Another Balkan Crisisgreenspun.com : LUSENET : Grassroots Information Coordination Center (GICC) : One Thread
Another Balkan Crisis THE WASHINGTON POST THE WASHINGTON POST Thursday, March 22, 2001
Once again a fragile nation in the Balkans is on the verge of plunging into wholesale ethnic warfare. Once again the United States is trying to avoid getting involved.
We have been here before. In 1991 the first Bush administration ducked out of the disintegrating situation in then Yugoslavia. In 1993 the Clinton administration deemed Bosnia a problem that could be handled by the Europeans. In 1998 the administration avoided reacting to the outbreak of the bloody Serbian campaign against Albanians in Kosovo.
In each case U.S. inaction helped fuel a war that eventually, after months or years of bloodshed, forced American intervention on a far greater scale than might have been necessary to halt the crisis at the beginning. Now the Bush administration appears at risk of making the same mistake once again, in Macedonia.
As administration officials point out, Macedonia is different from Serbia or Kosovo. It is ruled by a democratic government that has been a reliable Western ally, and the Albanian minority is represented in its Parliament. But the spark is the same: An armed group, this time made up of Albanians, has declared ethnic war against the majority, in this case Macedonian Slavs. The government is fighting back, at the risk of committing excesses that polarize the country and threaten a wider war.
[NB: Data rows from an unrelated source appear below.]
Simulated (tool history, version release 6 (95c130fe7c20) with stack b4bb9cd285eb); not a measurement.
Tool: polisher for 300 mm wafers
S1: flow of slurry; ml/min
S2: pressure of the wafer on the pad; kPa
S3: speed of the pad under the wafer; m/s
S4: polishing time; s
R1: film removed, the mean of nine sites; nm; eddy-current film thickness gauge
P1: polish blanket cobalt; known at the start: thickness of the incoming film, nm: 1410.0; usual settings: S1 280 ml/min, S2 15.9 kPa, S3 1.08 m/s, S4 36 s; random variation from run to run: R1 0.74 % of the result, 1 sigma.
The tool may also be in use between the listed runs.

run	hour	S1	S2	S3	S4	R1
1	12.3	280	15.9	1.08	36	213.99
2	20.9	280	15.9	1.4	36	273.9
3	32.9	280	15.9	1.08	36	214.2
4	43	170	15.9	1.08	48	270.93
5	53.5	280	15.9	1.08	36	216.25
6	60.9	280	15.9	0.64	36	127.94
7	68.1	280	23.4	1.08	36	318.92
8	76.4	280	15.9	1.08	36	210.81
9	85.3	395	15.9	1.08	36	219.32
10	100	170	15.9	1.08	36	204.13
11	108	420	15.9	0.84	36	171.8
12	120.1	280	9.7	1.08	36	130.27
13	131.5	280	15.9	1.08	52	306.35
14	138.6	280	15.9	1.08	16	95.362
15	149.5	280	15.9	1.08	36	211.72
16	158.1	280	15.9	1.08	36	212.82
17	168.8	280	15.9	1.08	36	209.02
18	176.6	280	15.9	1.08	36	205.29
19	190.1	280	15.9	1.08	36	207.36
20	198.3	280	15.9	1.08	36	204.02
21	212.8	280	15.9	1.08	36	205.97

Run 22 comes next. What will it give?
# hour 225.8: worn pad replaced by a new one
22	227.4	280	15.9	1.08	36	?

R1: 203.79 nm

The fighting could easily spread to neighboring Albanian-populated areas of Kosovo and Serbia, including the sector now patrolled by U.S. troops. The Macedonian government is pleading with the West for help. The Albanian militants, who tend to regard the United States as a patron, are also waiting for a reaction.
But beyond a few public statements and low-level diplomatic contacts, the Bush administration has done little other than try to ensure that U.S. soldiers are not drawn into the fighting.
As in past Balkan crises, the administration appears to hope that others, Europeans or even the Serbs, can handle the trouble. It has worked through NATO and the Organization for Security and Cooperation in Europe, which has dispatched a veteran U.S. diplomat, Robert Frowick. U.S. officials say their goal is to bolster the Macedonian government so that it can deal with the insurgents.
But that strategy lacks the political force that can be brought to bear by the direct intervention of senior administration officials, such as Secretary of State Colin Powell and Defense Secretary Donald Rumsfeld.
Having led the fight to defend Albanians in Kosovo, America has unique and extraordinary leverage over both moderate and militant Albanian leaders in the region, leverage that neither the Macedonian nor European governments can muster. U.S. troops in Kosovo also are far better prepared to stop the insurgents than are the weak Macedonian police and army forces.
The administration of George W. Bush took office hoping to withdraw U.S. troops from Bosnia and Kosovo; Mr. Bush has often spoken of limiting U.S. engagement in such crises. Yet the lessons of the past decade are clear.
The stability of Southeastern Europe is an important interest of the United States, and in trying to achieve it there is no substitute for direct American involvement. Two previous U.S. administrations have learned those lessons the hard way. The Bush administration should not have to be the third. - THE WASHINGTON POST.
-- Martin Thompson (firstname.lastname@example.org), March 23, 2001
In 1998 the administration avoided reacting
to the outbreak of the bloody Serbian campaign
against Albanians in Kosovo.
This bit of propaganda can easily be refuted
by anyone that does a little research and is
not hindered by nationalist jingoism.
There was never a Serbian campaign of terror.
Every claim, e.g., the Racak massacre and
Operation Horseshoe, was fabricated for ulterior
motives. It was always a case of ethnic-Albanian
terrorism not the other way around. It's great
when you control the media, you can turn reality
on its head and commit war crimes with impunity.
-- spider (email@example.com), March 23, 2001.
Bingo, Spider! Couldn't agree more.
-- Swissrose (firstname.lastname@example.org), March 24, 2001.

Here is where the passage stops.